Re: [PHP] memory efficient hash table extension? like lchash ...

2010-01-25 Thread J Ravi Menon
PHP does expose sys V shared-memory apis (shm_* functions):

http://us2.php.net/manual/en/book.sem.php

If you already have apc installed, you could also try:

http://us2.php.net/manual/en/book.apc.php

APC also allows you to store user specific data too (it will be in a
shared memory).

Haven't tried these myself, so I would do some quick tests to ensure
if they meet your performance requirements. In theory, it should be
faster than berkeley-db like solutions (which is also another option
but it seems something similar like MongoDB was not good enough?).

I  am curious to know if someone here has run these tests. Note that
with memcached installed locally (on the same box running php), it can
be surprisingly efficient - using pconnect(),  caching the handler in
a static var for a given request cycle etc...

Ravi






On Sun, Jan 24, 2010 at 9:39 AM, D. Dante Lorenso da...@lorenso.com wrote:
 shiplu wrote:

 On Sun, Jan 24, 2010 at 3:11 AM, D. Dante Lorenso da...@lorenso.com
 wrote:

 All,

 I'm loading millions of records into a backend PHP cli script that I
 need to build a hash index from to optimize key lookups for data that
 I'm importing into a MySQL database.  The problem is that storing this
 data in a PHP array is not very memory efficient and my millions of
 records are consuming about 4-6 GB of ram.


 What are you storing? An array of row objects??
 In that case storing only the row id is will reduce the memory.

 I am querying a MySQL database which contains 40 million records and mapping
 string columns to numeric ids.  You might consider it normalizing the data.

 Then, I am importing a new 40 million records and comparing the new values
 to the old values.  Where the value matches, I update records, but where
 they do not match, I insert new records, and finally I go back and delete
 old records.  So, the net result is that I have a database with 40 million
 records that I need to sync on a daily basis.

 If you are loading full row objects, it will take a lot of memory.
 But if you just load the row id values, it will significantly decrease
 the memory amount.

 For what I am trying to do, I just need to map a string value (32 bytes) to
 a bigint value (8 bytes) in a fast-lookup hash.

 Besides, You can load row ids in a chunk by chunk basis. if you have
 10 millions of rows to process. load 1 rows as a chunk. process
 them then load the next chunk.  This will significantly reduce memory
 usage.

 When importing the fresh 40 million records, I need to compare each record
 with 4 different indexes that will map the record to existing other records,
 or into a group_id that the record also belongs to.  My current solution
 uses a trigger in MySQL that will do the lookups inside MySQL, but this is
 extremely slow.  Pre-loading the mysql indexes into PHP ram and processing
 that was is thousands of times faster.

 I just need an efficient way to hold my hash tables in PHP ram.  PHP arrays
 are very fast, but like my original post says, they consume way too much
 ram.

 A good algorithm can solve your problem anytime. ;-)

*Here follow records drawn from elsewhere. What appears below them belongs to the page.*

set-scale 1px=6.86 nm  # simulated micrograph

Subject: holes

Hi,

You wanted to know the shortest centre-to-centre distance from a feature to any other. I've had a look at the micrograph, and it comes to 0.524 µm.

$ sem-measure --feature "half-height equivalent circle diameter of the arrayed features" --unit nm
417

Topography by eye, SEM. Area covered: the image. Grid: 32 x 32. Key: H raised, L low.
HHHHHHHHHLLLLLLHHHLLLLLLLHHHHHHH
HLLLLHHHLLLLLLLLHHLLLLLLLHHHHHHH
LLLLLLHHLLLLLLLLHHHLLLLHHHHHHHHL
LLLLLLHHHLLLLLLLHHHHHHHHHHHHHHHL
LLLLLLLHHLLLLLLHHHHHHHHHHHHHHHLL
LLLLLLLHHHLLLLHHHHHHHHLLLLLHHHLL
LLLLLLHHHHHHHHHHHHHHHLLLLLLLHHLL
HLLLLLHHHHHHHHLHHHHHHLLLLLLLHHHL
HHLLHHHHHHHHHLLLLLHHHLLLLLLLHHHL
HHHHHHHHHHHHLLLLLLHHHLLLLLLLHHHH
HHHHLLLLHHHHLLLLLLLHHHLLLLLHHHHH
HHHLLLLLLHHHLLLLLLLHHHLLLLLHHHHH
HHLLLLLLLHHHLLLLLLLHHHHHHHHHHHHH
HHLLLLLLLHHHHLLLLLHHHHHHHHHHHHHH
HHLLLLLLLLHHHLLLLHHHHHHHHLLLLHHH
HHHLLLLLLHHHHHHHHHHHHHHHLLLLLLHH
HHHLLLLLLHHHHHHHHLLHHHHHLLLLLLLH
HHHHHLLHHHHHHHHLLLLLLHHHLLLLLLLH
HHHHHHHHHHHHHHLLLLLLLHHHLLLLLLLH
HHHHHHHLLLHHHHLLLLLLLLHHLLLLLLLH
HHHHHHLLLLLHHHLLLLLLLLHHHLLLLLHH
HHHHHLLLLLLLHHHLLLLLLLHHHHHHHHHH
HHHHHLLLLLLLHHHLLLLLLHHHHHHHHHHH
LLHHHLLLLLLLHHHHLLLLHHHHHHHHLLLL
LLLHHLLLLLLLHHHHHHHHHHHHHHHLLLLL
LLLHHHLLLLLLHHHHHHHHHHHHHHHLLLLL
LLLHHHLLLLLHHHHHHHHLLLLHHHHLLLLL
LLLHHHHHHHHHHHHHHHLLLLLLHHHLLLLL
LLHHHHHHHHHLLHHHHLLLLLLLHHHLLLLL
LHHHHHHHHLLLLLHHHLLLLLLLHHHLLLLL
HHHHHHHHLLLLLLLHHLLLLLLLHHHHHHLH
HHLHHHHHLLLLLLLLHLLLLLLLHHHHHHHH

 It takes about 5-10 minutes to build my hash indexes in PHP ram currently
 which makes up for the 10,000 x speedup on key lookups that I get later on.
  I just want to not use the whole 6 GB of ram to do this.   I need an
 efficient hashing API that supports something like:

        $value = (int) fasthash_get((string) $key);
        $exists = (bool) fasthash_exists((string) $key);
        fasthash_set((string) $key, (int) $value);

 Or ... it feels like a memcached api but where the data is stored locally
 instead of accessed via a network.  So this is how my search led me to what
 appears to be a dead lchash extension.

 -- Dante

 --
 D. Dante Lorenso
 da...@lorenso.com
 972-333-4139

 --
 PHP General Mailing List (http://www.php.net/)
 To unsubscribe, visit: http://www.php.net/unsub.php



--
PHP General Mailing List (http://www.php.net/)
To unsubscribe, visit: http://www.php.net/unsub.php



Re: [PHP] memory efficient hash table extension? like lchash ...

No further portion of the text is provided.